World leaders propose a radical solution to sexual harassment: put more women in positions of power

Like a festering ulcer the scourge of sexual harassment against women perpetrated since time immemorial finally burst open to reveal all its ugliness on the world stage in 2017.

The tipping point came with the Harvey Weinstein allegations and subsequent revelations continued with the #MeToo movement instigated by actress Alyssa Milano.

At the same time, the prevalence of sexual harassment in the modern-day workplace has also been brought to light.

And now the whole issue is reverberating at the World Economic Forum in DAVOS, Switzerland, a gathering of world and business leaders where one of the delegates has come up with a radical solution to the problem.
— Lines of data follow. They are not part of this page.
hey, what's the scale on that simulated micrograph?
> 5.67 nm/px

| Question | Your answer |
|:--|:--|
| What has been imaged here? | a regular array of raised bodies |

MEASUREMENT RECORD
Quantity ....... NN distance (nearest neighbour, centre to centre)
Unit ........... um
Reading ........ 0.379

A panel of leaders in government, business and civil society in a session at the WEF agreed that stemming sexual harassment is a global issue that requires collaboration between the public and private sectors.

“This is not an issue that one sector can challenge and tackle and resolve. It is not up to the NGOs to do this work alone, it is not up to governments to do this work alone, nor is it for the private sector to do this work alone,” Maryam Monsef, Minister of Status of Women of Canada, told participants, states the WEF press release.

Panelists agreed that sexual harassment, power imbalance and abuses of power are not new, and affect women worldwide.

The unique role of power

Dacher Keltner, Professor of Psychology, University of California, Berkeley, argued that power corrupts men more than women, which can lead to abuses of power in the workplace.

This is because power has a specific effect on men, according to Keltner.

“For men, power tends to amplify their tendencies to sexualize interactions, which can lead to abuses of power.”

It’s not so for women.

Power makes women more collaborative.

So the solution becomes obvious: put more women in positions of power.

A critical first step to address sexual violence and exploitation, according to Byanyima, is to disrupt traditional power imbalances and put women in leadership positions, states the press release.

This is the point:

“Powerless people cannot challenge sexual exploitation and abuse,” said Byanyima. “That’s important first, to shift power, to give women power in institutions.”

The panel agreed that for women to be empowered in the workplace, leadership qualities must be redefined.

Peggy Johnson, Executive Vice-President, Business Development, Microsoft Corporation, suggested that leadership characteristics like collaboration and empathy should define a leader.

We need a new notion of what it takes to be a leader and it’s not aggressive assertiveness.

“I think for too long we were weighted towards the more aggressive [qualities] and so, if you had those, then you were put into positions of power; and, if you didn’t have those, you weren’t, and that affected females far more than men,” Johnson told the panel.

It also meant that more men than women ended up in leadership roles.

If we want to change in the way sexual harassment is addressed in the workforce, we need women in positions of power in organizations where their voices will be heard and where real change is possible.